How to dump list into a list of lists instead of appending it Python

Question

I have five elements in a list variable (call it A). I want to represent every possible order for those five elements with each order being stored in another list as a list (call it B). If I append A to B then attempt to re-shuffle A to get a new order the previously stored list in B is also shuffled as it is assigned to A so after trying to produce the 25 different orders of the five elements of A, I get 25 of the same order in B. Is there a way that I can add A to B then shuffle A without shuffling the appended A in B?

Here is the basic code:

---

from random import shuffle

A = ["M1", "M2", "M3", "M4", "M5"]

B = []

for i in range(len(A) * 5):
    shuffle(A)
    temp = A
    B.append(temp)


print (T)

---

Thanks

Answer 1

I want to represent every possible order for those five elements with each order being stored in another list as a list.

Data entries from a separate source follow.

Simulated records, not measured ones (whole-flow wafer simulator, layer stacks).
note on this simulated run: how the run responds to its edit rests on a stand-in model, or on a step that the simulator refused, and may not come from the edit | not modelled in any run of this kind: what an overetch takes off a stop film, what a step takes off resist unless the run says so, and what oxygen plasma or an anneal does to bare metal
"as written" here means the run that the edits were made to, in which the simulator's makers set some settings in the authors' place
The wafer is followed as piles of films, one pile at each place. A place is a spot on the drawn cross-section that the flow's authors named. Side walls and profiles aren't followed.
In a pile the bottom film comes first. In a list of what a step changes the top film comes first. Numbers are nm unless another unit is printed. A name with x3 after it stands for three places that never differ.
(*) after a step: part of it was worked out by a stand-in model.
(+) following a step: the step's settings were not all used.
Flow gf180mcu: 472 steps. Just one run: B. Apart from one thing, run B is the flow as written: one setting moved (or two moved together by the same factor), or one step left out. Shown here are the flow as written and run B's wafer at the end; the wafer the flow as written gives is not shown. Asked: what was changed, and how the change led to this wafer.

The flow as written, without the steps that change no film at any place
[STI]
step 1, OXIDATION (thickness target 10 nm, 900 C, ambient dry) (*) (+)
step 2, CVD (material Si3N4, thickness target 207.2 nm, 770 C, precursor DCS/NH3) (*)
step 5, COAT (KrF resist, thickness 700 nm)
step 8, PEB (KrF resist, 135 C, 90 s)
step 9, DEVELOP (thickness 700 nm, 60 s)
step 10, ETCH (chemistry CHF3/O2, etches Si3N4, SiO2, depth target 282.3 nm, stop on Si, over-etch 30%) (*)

Assuming this is an XY problem, let's step back and consider: shuffling is not the correct way to find all permutations.

There is a standard library solution (already referenced in the comments) that does all of this in one step:

>>> from itertools import permutations
>>> list(permutations(["M1", "M2", "M3", "M4", "M5"]))
[('M1', 'M2', 'M3', 'M4', 'M5'), ...] # and off to the races...

Note that this returns a list of tuples, which should be fine for your intents and purposes. You can use a list comprehension to convert them to lists, if need be.

Answer 2

You should use copy or deepcopy.

from copy import deepcopy, copy
from random import shuffle

A = ["M1", "M2", "M3", "M4", "M5"]

B = []
# Use deep deepcopy if you have lists with lists e.g. [[12, [2]], [2]]
for i in range(len(A) * 5):
     shuffle(A)
     B.append(deepcopy(A))
# But in this case better to use copy()
C = []
for i in range(len(A) * 5):
     shuffle(A)
     C.append(copy(A))